Closed DavidHaslam closed 7 years ago
If you filter on column B or C by colour, to display 99 of the 979 records, the total number of badly formed glyphs can be added by selecting the count range in column A. The sum comes to 343.
The total number of glyphs is 1,725,674. Thus the error rate is 199 PPM.
Only 5 of the records are common to the bad glyphs and those that change due to NFC normalization.
The difficulty proofreaders face in detecting these badly formed glyphs should not be underestimated.
It's quite likely that the editing environment does not clearly display the letter placeholder dotted circle for any vowel or other sign that is either wrongly attached to a valid glyph or completely unattached.
Row 666 of the worksheet is peculiar. I have formated cell E666 with yellow fill. This badly formed glyph is ਲੰਿ LETTER LA TIPPI VOWEL SIGN I
The signs are in the reverse order! They should be swapped to become valid, thus: ਲਿੰ LETTER LA VOWEL SIGN I TIPPI
This occurs just once in Zephaniah 3:19 which reads:
\v 19 ਵੇਖੋ, ਮੈਂ ਉਸ ਸਮੇਂ ਤੇਰੇ ਸਭ ਦੁਖ ਦੇਣ ਵਾਲਿਆਂ ਨਾਲ ਨਜਿੱਠਾਂਗਾ, ਮੈਂ ਲੰਿਙਆਂ ਨੂੰ ਬਚਾਵਾਂਗਾ, ਅਤੇ ਹੱਕੇ ਹੋਇਆਂ ਨੂੰ ਇੱਕਠਾ ਕਰਾਂਗਾ, ਅਤੇ ਮੈਂ ਸਾਰੀ ਧਰਤੀ ਵਿੱਚ ਓਹਨਾਂ ਦੀ ਸ਼ਰਮ ਉਸਤਤ ਅਤੇ ਜਸ ਬਣਾਵਾਂਗਾ |
The word with the bad glyph is ਲੰਿਙਆਂ.
Even if this is "corrected" by swapping the two diacritic signs, the word still doesn't get translated properly by Google, so it's more likely that a better solution needs to be found here. A missing letter, maybe?
This example also illustrates what I already observed above, that my systematic analysis has detected something that my earlier manual searches failed to find.
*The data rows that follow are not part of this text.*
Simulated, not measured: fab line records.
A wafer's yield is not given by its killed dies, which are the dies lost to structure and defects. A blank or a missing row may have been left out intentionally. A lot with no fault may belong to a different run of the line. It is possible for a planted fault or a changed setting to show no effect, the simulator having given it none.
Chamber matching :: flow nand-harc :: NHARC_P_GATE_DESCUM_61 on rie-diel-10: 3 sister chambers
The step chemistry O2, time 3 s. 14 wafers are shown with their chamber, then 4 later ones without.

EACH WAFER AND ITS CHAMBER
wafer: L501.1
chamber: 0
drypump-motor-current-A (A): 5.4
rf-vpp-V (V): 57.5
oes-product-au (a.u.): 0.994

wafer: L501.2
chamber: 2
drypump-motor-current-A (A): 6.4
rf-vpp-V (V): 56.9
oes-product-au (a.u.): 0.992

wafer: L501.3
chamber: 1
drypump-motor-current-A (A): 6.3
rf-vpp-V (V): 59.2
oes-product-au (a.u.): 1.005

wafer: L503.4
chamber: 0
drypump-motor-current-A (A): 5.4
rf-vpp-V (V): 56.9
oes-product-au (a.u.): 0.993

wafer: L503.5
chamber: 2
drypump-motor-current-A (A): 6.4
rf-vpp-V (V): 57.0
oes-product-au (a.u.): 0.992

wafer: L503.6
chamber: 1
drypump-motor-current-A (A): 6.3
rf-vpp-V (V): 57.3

NB. My counted glyphs filter cannot in principle detect the occurrence of a duplicated Gurkukhi vowel letter. Those occurrences reported earlier were found by manual searches.
Note that this analysis can be readily repeated once the related issues have been fixed. This will serve as a confirmation test for closing those issues.
Superseded by more recent analysis.
Though I've already referred to this in two other issues, and even though this covers some of the other particular issues, it's probably useful to give this its own issue as a general topic.
I've just updated my Excel worksheet to include Column E for the Unicode Names of the original Gurmukhi Unicode codepoints in each counted glyph. In addition, I have formatted in red font the names of the invalid parts of the 99 glyphs that break the rules for the Gurmukhi script as an Abugida.
Gurmukhi Glyphs Before & After NFC.xlsx
It's conceivable that some of the 99 badly formed glyph types were not reported in my earlier issues. This report therefore serves as a checklist or reference point for search and replace operations.
NB. The worksheet is protected (with no password) merely to prevent accidental edits. Use of AutoFilter is permitted while it's protected.